Unless you’ve been living under a rock, you already know that this week is Love Your Body Week here at Boston College. Put on by the Women’s Resource Center, this seven-day event is designed to help you appreciate your body and cast aside negativity long after the week is over. On Wednesday night, at 5:30 p.m., I attended the “Love Your Body Through Yoga” class at the Plex. Taught by the Assistant Director of Fitness & Wellness (meaning she is in charge of the Group Fitness Program, Personal Training Program, Small Group Fitness Program, and Wellness Program), Hilary DeVries, the class was meaningful, and healing.
Yes, yoga is a spiritual practice and, yes, we’re always told that there is no competition with your neighbor, only a focus on you and your mat. But this session, somehow, felt much more relaxed and introspective than usual. We didn’t do many Sun Salutations, because the focus was more on natural movement than on the moves found in a Power Yoga class. I can’t touch my toes unless my knees are completely bent (even when I’m laying on my back), and I push myself to go into certain binds during other classes, but I didn’t worry about either of those things on Wednesday. I bent my knees in forward fold, instead of trying to keep them locked, and I spent a lot of time in Child’s Pose. I didn’t worry about sucking in my stomach in Bridge Pose or Warrior II. I figured out what hurt and what didn’t, rather than trying to attain “ideal” fitness. Because as it turns out, the only ideal of fitness is tailored to you—it’s the one that you’re comfortable with.
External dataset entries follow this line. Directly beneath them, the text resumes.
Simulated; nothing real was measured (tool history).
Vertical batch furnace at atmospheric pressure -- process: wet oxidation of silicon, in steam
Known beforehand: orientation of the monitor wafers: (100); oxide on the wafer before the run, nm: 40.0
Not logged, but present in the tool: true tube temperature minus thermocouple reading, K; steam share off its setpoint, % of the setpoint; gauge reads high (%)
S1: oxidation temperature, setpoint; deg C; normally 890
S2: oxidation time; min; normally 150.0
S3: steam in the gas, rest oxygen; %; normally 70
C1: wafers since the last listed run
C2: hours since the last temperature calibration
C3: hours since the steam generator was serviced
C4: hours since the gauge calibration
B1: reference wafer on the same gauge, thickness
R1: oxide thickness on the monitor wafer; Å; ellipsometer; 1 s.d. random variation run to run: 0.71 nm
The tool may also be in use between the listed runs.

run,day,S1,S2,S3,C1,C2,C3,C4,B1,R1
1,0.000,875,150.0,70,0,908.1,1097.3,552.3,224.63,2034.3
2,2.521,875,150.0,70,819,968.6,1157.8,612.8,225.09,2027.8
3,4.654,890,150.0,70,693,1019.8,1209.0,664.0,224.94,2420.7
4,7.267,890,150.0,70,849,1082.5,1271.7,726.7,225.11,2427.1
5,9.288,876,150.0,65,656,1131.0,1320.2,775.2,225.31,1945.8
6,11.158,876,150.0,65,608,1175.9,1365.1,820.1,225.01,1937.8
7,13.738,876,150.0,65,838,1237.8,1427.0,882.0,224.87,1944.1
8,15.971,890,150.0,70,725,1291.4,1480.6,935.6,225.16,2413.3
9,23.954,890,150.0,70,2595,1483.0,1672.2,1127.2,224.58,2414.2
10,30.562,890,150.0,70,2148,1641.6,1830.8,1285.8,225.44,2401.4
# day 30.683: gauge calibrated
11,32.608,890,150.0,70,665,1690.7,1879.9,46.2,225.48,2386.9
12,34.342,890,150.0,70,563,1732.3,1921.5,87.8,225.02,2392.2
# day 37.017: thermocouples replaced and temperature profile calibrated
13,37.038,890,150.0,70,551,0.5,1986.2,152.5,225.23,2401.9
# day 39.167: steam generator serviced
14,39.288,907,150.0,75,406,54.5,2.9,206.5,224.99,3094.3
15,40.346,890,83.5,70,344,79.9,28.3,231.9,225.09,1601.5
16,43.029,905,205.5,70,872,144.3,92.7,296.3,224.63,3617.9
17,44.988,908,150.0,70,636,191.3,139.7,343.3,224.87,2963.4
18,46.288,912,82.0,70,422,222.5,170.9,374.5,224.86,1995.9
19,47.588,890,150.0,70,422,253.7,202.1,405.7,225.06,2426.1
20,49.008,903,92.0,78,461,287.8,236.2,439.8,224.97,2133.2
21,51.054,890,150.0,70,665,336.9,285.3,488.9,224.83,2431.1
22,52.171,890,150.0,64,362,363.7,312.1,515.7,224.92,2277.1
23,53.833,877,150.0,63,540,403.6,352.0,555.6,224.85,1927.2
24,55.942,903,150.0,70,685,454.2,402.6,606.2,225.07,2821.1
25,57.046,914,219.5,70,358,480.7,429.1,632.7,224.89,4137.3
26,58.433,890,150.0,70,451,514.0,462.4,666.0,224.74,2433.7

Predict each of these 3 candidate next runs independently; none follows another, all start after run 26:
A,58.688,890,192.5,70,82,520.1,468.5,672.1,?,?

My favorite part of the class was the passage Hilary read from Meditations from the Mat: Daily Reflections on the Path of Yoga. If you’re interested in finding it, it is entitled “Day 118.” “There is the you and the not you…you are not your thoughts,” a quote from the Reverend Jesse Lee Peterson, ties together the meditation. It shows us just what it says—that we aren’t only the thoughts “about all we could do if we left class ten minutes early, adjusting our shirts so we won’t look fat, feeling tired or annoyed, exhilarated or unhappy.” We aren’t only the thoughts that push us to over-Plexercise or be involved with a sports team, to be involved with three different service trips as well as hold a job, to deprive ourselves of sleep in order to both finish our schoolwork and drink on the weekends. We aren’t the thoughts that over-extend us. We aren’t the thoughts that compare us to others. We aren’t the thoughts that push us to an unattainable perfection, be it in terms of body image or not. There’s something deeper there, and it can be found on the mat.